Reparative/Redemptive Reading from Reading Gaol: Towards a Eucharistic Theory of Interpretation
Creator
Ritter, Nancy
Advisor
O'Malley, Patrick R.
Abstract
This thesis argues that Oscar Wilde anticipates Eve Kosofsky Sedgwick’s concept
of reparative reading. In 2003’s Touching Feeling: Affect, Pedagogy, Performativity,
Sedgwick argues that the hermeneutics of suspicion – whereby the reader exposes the
unjust power structures lying beneath the surface of a cultural object – has become
endemic to literary studies in a way that limits scholars’ political and interpretive impact.
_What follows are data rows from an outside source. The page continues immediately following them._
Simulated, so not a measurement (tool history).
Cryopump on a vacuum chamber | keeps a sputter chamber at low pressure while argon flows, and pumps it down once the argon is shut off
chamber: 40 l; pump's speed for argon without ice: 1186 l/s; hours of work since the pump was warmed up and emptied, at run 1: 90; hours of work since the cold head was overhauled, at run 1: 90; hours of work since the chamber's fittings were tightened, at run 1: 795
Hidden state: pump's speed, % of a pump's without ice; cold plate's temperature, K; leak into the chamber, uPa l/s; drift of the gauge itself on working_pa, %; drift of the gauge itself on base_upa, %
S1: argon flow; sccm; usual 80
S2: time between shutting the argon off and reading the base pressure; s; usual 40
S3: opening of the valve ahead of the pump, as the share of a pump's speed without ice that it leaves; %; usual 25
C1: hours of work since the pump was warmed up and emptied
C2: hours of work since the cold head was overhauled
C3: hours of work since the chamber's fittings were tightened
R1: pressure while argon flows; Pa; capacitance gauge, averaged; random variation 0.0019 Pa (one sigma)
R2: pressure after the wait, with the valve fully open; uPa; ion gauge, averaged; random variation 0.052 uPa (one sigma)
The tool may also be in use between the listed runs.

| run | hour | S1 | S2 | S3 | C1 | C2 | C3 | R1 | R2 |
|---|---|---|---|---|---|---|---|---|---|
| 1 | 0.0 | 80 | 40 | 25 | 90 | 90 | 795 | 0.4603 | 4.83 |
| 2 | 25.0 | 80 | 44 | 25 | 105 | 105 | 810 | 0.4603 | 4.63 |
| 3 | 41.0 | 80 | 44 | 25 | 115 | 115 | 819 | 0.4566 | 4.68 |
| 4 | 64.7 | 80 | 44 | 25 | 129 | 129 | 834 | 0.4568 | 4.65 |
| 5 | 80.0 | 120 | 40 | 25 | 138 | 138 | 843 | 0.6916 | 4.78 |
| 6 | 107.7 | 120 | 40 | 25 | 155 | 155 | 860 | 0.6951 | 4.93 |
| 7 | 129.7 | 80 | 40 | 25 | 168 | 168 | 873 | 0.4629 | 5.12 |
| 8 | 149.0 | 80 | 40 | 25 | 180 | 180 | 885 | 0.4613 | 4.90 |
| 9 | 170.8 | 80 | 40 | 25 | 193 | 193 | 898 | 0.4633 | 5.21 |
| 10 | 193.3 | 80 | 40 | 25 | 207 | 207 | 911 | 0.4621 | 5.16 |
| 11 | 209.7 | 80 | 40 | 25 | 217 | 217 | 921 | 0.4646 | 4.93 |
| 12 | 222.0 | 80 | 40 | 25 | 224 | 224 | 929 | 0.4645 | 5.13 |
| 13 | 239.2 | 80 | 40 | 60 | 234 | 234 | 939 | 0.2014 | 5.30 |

She offers reparative reading as an alternative approach that prioritizes the curatorial
affects of hope and nurture, enabling scholars to find sustenance in cultural objects made
with hostile intent.
Though a very different text from Touching Feeling, Wilde’s De Profundis also
articulates an approach to cultural objects that can productively be understood as
reparative. Incarcerated for “gross indecency” with other men, Wilde refuses to accept
the punitive and disciplinary intent of the prison system, instead re-envisioning its harsh
mechanisms as means for spiritual growth and aesthetic development. In my introduction,
I compare the two texts, arguing that both ultimately advocate a model of reading that I
call Eucharistic. I then outline this Eucharistic model, drawing on Roman Catholic
sacramental theology to crystallize the affective motives and political investments of
Wilde and Sedgwick’s projects. Finally, I situate this Eucharistic model in the current
scholarly conversation on queer theory.
In each of the chapters, I analyze how Wilde reparatively engages various aspects
of the Christian tradition to nurture his identity as a queer man. The first chapter
considers “The Fisherman and His Soul,” a fairy-tale published in 1891’s A House of
Pomegranates, and argues that Wilde undermines the false binary between sensuality and
spirituality by figuring a self-righteous priest and the titular lovestruck fisherman as
doubles of one another. The second chapter argues that Wilde embeds baptismal and
Eucharistic imagery in The Importance of Being Earnest, repackaging the eroticized
Catholicism of earlier works to appeal to a mainstream, middle-class Anglican audience.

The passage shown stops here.